What neighbors? Non-living neighbors like the sun, the rain, the snow, the wood, the stones, the sand, or other constructions already built around.
If you live in a colder climate, you’re surrounded by high-slope roofs, so that rain and snow can rapidly fall off the houses. You also saw that people choose materials at hand to build, such as wood and stone.
In hot places, where it rarely rains, houses have flat roofs. You can even sleep on the roof during the night. Houses are made of mudbricks. Their windows are small to protect the interior from overheat.
That’s not true anymore, you’ll say, because people can build now in any shape and with any material. Yes, you can find huge glass cubes on the hot Arabian Peninsula, cubes in which people breathe the cool air generated by the air conditioning devices. The reverse is also true: you can find flat roof houses in the middle of the Alpine forests, where it heavily snows, and be sure that no snowflake drips inside the tightly insulated building.
It’s good to have at hand these tools, materials and technology that empower you to build anything anywhere. You can design your building freely. But good architects consider the environment’s constraints inspiring. If you start to build in your room, in your yard, or on the beach, first thing first you clean your site, aren’t you? You want to start on a flat, bare surface. Well, the Japanese architect Tadao Ando didn’t. He found a tree. A mature, beautiful tree, though not a special or protected one. Guess what? He surrounded the tree with curved transparent walls. From the living room you can step out into a small inner yard organized around this tree. This can be a good idea if you live on a very busy street in a very busy city like Tokyo.
Ideally, we all strive to have a perfect start: a new drawing requires a spotless white paper; a new game an empty flat area; a new building a bare site. Yet, this doesn’t happen often, because we live together with other people who organize their place in their way, with their objects. If you have brothers or sisters you know better how this works (or doesn’t work). Your space is delimited by your siblings. You need to take into account both your way and their way of occupying the room corner. Finding a space to play or to build not by flattening but by negotiating changes in an already-built-space is adaptability.
The same holds true in the city. Dictators smash old buildings to make room for new ones. Their opponents cherish the ancestors’ work and build in the extra space. (There is always unused space in the city).

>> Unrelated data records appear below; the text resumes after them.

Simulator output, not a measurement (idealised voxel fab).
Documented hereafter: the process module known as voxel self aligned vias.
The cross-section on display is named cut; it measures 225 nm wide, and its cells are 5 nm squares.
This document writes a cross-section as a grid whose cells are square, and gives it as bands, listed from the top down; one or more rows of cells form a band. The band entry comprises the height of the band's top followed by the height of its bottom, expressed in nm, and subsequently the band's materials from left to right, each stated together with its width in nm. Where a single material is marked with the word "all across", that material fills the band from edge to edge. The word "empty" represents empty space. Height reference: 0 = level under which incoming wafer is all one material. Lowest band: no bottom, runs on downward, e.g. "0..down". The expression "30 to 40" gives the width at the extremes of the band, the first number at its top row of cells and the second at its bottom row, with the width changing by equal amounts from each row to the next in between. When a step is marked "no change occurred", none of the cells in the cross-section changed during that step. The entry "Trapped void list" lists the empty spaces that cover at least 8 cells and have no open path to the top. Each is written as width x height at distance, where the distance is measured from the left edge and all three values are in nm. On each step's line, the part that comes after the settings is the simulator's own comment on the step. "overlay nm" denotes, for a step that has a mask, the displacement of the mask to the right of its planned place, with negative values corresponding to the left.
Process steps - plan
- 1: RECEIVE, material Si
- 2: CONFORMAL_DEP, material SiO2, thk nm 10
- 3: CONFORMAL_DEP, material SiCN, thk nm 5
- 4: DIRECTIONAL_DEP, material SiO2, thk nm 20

When you go out, take a piece of paper and some good glasses (just kidding about glasses). Look closely at the street. Are there old or new buildings? Count them. Draw the street (2 parallel vertical lines in the middle of the paper); draw a square for each house on the right side; check it if it’s old; do the same for the left side; how does your street look like: older or newer?; is there any place (even on the top of other building) where you could insert a construction without demolishing or disturbing the others? Draw it!